Unbound crashes periodically with signal 11
-
I edited the title of the thread to more accurately describe the issue.
It would also be helpful to know the hardware in the cases where this is happening (e.g. SG-3100, SG-5100, whitebox/custom hardware running CE, etc)
-
@jimp What is the repo URL for the snapshot repo that I can find that updated package in? I checked
pkg+https://packages-beta.netgate.com/packages/pfSense_master_amd64-core
andpkg+https://packages-beta.netgate.com/packages/pfSense_master_amd64-pfSense_devel
and both still had unbound-1.13.0_2. -
@jimp In my case, it's a custom Mini-ITX box I made with a Gigabyte B-150N motherboard (dual gigabit Intel NIC), and this is what the dashboard says about it:
CPU Type Intel(R) Celeron(R) CPU G3900 @ 2.80GHz 2 CPUs: 1 package(s) x 2 core(s) AES-NI CPU Crypto: Yes (active) Hardware crypto AES-CBC,AES-CCM,AES-GCM,AES-ICM,AES-XTS Kernel PTI Enabled
It's been running pfSense successfully for more years than I remember.
I'm getting occasional unbound crashes, and turned on the watchdog to restart the service when it dies.
ETA: I'm running the Community Edition.
-
@salander27-0 said in Unbound crashes periodically with signal 11:
@jimp What is the repo URL for the snapshot repo that I can find that updated package in? I checked
pkg+https://packages-beta.netgate.com/packages/pfSense_master_amd64-core
andpkg+https://packages-beta.netgate.com/packages/pfSense_master_amd64-pfSense_devel
and both still had unbound-1.13.0_2.In my previous reply I said "but a new one hasn't built yet which includes it." -- check later tonight/tomorrow AM.
-
@jimp I am running pfSense CE inside a Proxmox (6.2-10) VM on a Qotom-Q555G6-S05 (i5 7200u).

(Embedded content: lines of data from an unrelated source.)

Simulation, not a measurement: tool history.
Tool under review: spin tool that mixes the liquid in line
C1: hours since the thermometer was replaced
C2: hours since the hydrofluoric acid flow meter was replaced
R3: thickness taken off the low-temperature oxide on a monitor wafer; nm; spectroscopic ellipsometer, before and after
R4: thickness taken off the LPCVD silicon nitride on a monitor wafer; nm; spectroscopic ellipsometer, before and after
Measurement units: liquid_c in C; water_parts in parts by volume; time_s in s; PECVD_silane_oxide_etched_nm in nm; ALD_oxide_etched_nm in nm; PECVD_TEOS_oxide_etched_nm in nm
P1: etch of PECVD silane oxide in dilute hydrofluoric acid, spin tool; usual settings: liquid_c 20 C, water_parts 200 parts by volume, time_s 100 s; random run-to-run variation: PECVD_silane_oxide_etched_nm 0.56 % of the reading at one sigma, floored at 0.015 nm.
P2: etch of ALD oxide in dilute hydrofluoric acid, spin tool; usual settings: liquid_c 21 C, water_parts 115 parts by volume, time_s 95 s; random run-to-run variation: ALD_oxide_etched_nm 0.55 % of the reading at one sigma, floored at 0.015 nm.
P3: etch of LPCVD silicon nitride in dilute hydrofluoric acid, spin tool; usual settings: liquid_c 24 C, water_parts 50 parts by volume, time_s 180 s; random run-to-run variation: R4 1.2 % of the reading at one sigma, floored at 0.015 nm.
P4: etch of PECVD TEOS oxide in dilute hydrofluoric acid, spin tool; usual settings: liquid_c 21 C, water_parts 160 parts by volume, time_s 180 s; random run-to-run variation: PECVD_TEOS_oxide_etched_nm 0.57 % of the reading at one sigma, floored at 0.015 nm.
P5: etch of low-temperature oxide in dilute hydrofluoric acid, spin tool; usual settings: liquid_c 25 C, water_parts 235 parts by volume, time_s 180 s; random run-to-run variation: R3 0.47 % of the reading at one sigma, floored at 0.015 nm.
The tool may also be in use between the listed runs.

I only installed the service watchdog package after this issue started occurring as suggested earlier on this thread. In the meantime, I have reverted to a backup of my VM pre-update running pfSense 2.4.5-1.
-
@jimp Sorry, I misunderstood what you saying. I'll check on a built package later.
Also, looks like people are posting on Reddit too.
-
This was happening to me as well. I unchecked "DHCP registration" in the DNS Resolver config and for now it has eliminated the crash.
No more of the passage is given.